Compute derivative with respect to a matrix

354 Views Asked by At

I have following vectors and matrices:

$ F = $ {$f_1, f_2, ... f_n$} ; where $f_i$ are scalars, is a column vector of size $n$

$ S = $ {$s_1, s_2, ... s_m$} ; where $s_j$ are scalars, is a row vector of size $m$

$ C = $ {$c_{ij}$} ; is a $n \times m$ matrix

Here $F$ and $S$ are fixed, and $C$ is variable.
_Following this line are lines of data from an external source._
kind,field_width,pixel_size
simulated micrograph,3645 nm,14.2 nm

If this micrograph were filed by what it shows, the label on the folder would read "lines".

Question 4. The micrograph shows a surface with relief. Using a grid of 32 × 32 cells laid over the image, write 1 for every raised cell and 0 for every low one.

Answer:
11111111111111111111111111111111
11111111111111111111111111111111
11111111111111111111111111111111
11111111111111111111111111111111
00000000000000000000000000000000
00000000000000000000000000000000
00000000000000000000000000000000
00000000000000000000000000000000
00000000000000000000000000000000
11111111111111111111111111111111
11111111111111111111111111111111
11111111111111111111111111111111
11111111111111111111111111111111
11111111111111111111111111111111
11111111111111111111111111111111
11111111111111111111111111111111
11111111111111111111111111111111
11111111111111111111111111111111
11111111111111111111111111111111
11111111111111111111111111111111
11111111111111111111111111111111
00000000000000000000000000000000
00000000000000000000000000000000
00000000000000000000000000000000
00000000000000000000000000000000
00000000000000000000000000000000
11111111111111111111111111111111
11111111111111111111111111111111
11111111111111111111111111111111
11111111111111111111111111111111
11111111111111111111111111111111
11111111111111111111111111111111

Edit: The constraints on C are:

  1. $0 <= c_{ij} <= 1$
  2. $\sum_{i=1}^n c_{ij} <= 1 $
  3. $c_{ij}=0$ for some particular $i,$ and $j$ based on research data

I am predicting $f_i$ as:

$\hat{f_i} = \sum_{j=1}^m c_{ij}s_j $

I want to minimize $E = \sum_{i=1}^n (f_i - \hat{f_i})^2 $

I think in matrix notation $E = (F-CS^T)^T.(F-CS^T)$ (correct me if I am wrong)

Most of the optimization algorithms requires gradient, so I believe I need differentiate it with respect to C (again, please correct me if I am wrong). I do not know how to do it using matrix algebra notation, I did it by converting into summations and here is what I got.

$E = \sum_{i=1}^n (f_i - \sum_{j=1}^m c_{ij}s_j)^2 $

$\displaystyle \frac {\partial E} {\partial c_{ij}}$$ = -2 (f_i - \sum_{j=1}^m c_{ij} s_j).s_j $

$ = -2[F -CS^T]^T.S^T$

I want to know if we get the same results if get use the matrix notations to differentiate E, of if I have done some mistake somewhere.

1

There are 1 best solutions below

2
On BEST ANSWER

Let $$M=CS^T-F$$then use the Frobenius (:) Inner Product to rewrite the error function. Then finding the differential and gradient is straightforward $$\eqalign{ E &= M:M \cr\cr dE &= 2M:dM \cr &= 2M:dC\,S^T \cr &= 2MS:dC \cr\cr \frac{\partial E}{\partial C} &= 2MS = 2(CS^T-F)S \cr\cr }$$ This derivation holds when $(S,F)$ are full matrices, as well as when they are merely vectors.

The differential rule for any product (matrix, Kronecker, Hadamard, Frobenius) is very simple $$d(A\star B) = dA\star B + A\star dB$$In general you must respect to order of the matrices, however, since the Frobenius and Hadamard products are commutative you can rearrange and collect terms, much like working with scalars.

Don't try to apply this simple rule to gradients, it only works for differentials.

The Frobenius product is equivalent to the trace $A:B={\rm tr}(A^TB)$. Using the cyclic property of the trace, you can prove the following are all equal $$\eqalign{ AB:C \cr &= A:CB^T \cr &= B:A^TC \cr &= (AB)^T:C^T \cr &= C:AB \cr\cr }$$ Each term in a Frobenius (or Hadamard) product must be the same "shape". Since a matrix and its transpose are always dimensionally compatible, $BB^T$ and $B^TB$ exist and are square-shaped.

These two facts help me remember the rule for moving $B$ to the RHS in the product $AB:C$

First, multiply by $B^T$ to ensure that both sides have the same shape $\,\,ABB^T:CB^T$

Then drop the $BB^T$ term to obtain $\,\,A:CB^T$